Las Vegas Sun

April 26, 2024

Nevada Supreme Court chief wins; Other race faces runoff

The chief judge of Nevada’s highest court won re-election Monday, while a veteran state judge and a defense attorney-turned-state assemblyman are headed for a runoff for the other state Supreme Court seat on the primary ballot.

With votes still being tallied from Tuesday's election, Chief Justice Kristina Pickering was well above the 50% needed to defeat attorneys Esther Rodriguez and Thomas Christensen to win another six-year term on the seven-member court.

Judicial races are non-partisan.

Clark County District Court Judge Douglas Herndon was leading state lawmaker Ozzie Fumo, but neither reached the 50% level. They must face off again in November for the seat held by retiring Justice Mark Gibbons.

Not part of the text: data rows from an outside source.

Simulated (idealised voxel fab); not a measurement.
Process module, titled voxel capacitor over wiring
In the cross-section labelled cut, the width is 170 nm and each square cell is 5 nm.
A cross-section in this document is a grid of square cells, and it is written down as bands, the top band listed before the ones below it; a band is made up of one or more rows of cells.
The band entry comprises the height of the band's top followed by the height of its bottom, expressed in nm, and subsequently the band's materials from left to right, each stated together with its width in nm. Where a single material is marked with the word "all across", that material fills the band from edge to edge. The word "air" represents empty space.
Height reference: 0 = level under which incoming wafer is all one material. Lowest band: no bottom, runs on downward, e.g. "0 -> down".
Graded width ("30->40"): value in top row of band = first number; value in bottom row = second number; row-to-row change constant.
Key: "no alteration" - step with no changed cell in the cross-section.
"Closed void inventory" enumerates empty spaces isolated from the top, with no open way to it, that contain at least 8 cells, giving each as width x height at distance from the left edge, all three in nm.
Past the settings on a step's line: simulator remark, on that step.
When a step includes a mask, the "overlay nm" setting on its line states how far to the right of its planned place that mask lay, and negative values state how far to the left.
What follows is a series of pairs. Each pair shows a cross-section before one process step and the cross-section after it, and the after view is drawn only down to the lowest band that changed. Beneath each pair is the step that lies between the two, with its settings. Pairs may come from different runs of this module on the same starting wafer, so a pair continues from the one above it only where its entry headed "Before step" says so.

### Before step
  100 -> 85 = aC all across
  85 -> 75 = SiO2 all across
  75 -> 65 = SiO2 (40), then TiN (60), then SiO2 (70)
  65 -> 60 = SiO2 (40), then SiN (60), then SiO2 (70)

Herndon headed the district attorney’s office special victims’ unit before he was appointed to the state court bench in 2005. He has acknowledged that as a prosecutor, he helped convict a man of a 1992 murder he did not commit.

Fumo is a defense attorney and Democratic lawmaker who helped represent paroled former football hero O.J. Simpson during his appeal of his 2008 conviction in an armed robbery case in Las Vegas.

Pickering along with her husband worked at a prominent Las Vegas commercial litigation firm before she was elected to the state high court in 2008.